Nirodh condoms marked for free distribution are being illegally diverted from government supply lines and sold as foreign brands in the down-markets across India.
The supplies leaving the government's Hindustan Latex Limited plants, essentially to help in the fight against AIDS, are spirited away by operatives to private latex factories, where they are put in glossy, erotic covers, rebranded, and sent to vendors in Jaipur, Indore, Ranchi and other faraway places, investigations by a team of PTI correspondents have revealed.
The head of a social marketing organisation in Delhi shows how the repackaging is done. With his thumb he pushes a condom out of the sealed Nirodh strip and into a new foil open at one end. He does not touch the condom; just uses the condom lubricant to aid the transfer.

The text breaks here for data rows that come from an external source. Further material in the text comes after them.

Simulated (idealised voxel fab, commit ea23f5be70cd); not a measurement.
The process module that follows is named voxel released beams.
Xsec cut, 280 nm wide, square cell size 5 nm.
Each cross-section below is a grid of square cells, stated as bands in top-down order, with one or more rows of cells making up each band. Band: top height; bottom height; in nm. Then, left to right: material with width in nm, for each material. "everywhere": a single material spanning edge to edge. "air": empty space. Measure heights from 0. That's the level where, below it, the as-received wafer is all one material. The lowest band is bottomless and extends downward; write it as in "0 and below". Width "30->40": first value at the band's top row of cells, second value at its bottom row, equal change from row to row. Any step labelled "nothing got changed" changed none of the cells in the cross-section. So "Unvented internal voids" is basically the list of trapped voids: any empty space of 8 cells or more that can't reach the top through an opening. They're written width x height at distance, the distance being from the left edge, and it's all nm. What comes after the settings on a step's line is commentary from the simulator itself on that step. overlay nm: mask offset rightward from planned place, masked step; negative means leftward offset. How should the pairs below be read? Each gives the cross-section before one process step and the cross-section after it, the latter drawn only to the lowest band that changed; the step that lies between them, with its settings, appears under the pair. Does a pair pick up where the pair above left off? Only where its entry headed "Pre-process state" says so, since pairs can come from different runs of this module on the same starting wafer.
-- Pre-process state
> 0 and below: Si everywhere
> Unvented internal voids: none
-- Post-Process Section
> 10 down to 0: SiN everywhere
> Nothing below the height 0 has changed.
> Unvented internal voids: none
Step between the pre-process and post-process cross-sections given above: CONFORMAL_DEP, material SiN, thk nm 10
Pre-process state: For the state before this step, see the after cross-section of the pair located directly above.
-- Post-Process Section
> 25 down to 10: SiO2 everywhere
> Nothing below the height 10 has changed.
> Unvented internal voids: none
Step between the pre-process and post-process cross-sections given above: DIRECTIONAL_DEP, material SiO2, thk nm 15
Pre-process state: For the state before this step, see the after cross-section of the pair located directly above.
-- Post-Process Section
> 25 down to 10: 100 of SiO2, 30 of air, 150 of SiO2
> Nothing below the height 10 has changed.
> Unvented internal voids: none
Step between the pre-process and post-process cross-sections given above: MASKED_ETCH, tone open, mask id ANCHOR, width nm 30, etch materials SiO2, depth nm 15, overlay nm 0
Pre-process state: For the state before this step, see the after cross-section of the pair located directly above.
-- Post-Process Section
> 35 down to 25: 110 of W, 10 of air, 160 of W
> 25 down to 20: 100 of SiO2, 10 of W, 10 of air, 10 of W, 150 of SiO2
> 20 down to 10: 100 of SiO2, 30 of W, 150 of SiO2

"There are well-trained hands in the factories," he explains.
"In factories where machines are used, almost one lakh pieces can be transferred in a day."
Down in the bazaars, Rakesh Rathore (name changed), an insider, bares the proof of trade. At a non-descript shop in Jaipur that he does not want identified, he picks a label called Sweet War that bears the company name, Tricon Impex, but has no address.
He rolls back the condom from it to show the HLL code, H9F, printed near the rim opening.
"It is of recent stock," Rakesh explains, drawing a nod from the shopkeeper. "The H stands for HLL, 9 for the year and F for Free supply."
"I have a few more cartons of those," the shopkeeper says. "I have made desperate men pay up to Rs 15 for a pack (of three)."
"They have become reticent these days. . . The code on the condoms has multiplied the risk of their getting caught", he says.
The coding system came into force in 2006. Until then the operatives were having a free run, knowing that no one could prove the source and provenance of the condoms once they had been repackaged.
In 2006, the police raided a Maharashtra-based factory and seized condoms meant for free distribution worth Rs 20 lakh (Rs 2 million). The raid blew the lid off the largescale scam.
"We had suspected things were amiss," says the then health secretary Naresh Dayal in whose tenure the coding was introduced. From 1998 onwards, agencies including the Central Bureau of Investigation and Central Vigilance Commission had started probing the deals in HLL.
"There were even indications that the supplies were getting diverted and sent abroad," says Dayal. ". . .but with the coding system in place, we thought we had seen the last of the trade. . .I am surprised it is still on."
Apparently, the coding system and the vigilance mounted in its wake have only caused the pilferage and the trade to move away to less hostile grounds.
Even at Bhagirath Place and Sadar Bazar in Delhi, once the big markets for rebranded condoms, the stocks are hard to find.
"It has become far too risky to keep these condoms. Now we only sell condoms that have the manufacturers' name and address printed on the packs and can be backed with receipts," says a trader in Bhagirath Place.
The dubious sales have now moved to other centres in remote locations, without in the least disappointing those plying the trade.
"In the smaller towns, the rebranded condoms do very well. The foreign actors displayed on the cover having explicit sex are a huge draw in these parts. The gullible customers are easily convinced that these are foreign brands," says Rakesh.
When contacted, BK Prasad, joint secretary handling the contraceptive division in the Ministry of Health and Family Welfare said, "I have taken charge only a few days back... I can't talk about what has happened earlier. But if some people are diverting the government supply, then it needs to be investigated."
HLL chairman M Ayyappan concedes condoms are being diverted, but claims the leak is not from the HLL end.
HLL is currently the sole supplier of free-issue condoms for the government. Its annual order ranges from 600 to 700 million pieces.
"We being a government company, have to deliver the full stock at the designated centres, otherwise we do not receive our payment," he says. Not all agree.
"Just in Uttar Pradesh, one of HLL's biggest markets, I estimate the theft of 30 million condoms a year. . . Surely a fraud of that size cannot be happening without a HLL hand in it," says an SMO in Delhi.
"Besides being used for the purpose of rebranding, HLL free-supply condoms are also melted back to latex to make cheap slippers. They are also used as finger gloves to drag on the yarn to lend sheen to Banarsi saree when they are on the loom," he says.
The HLL chief, however, claims his men are not involved. "It could be happening from anywhere along the distribution chain, but not HLL."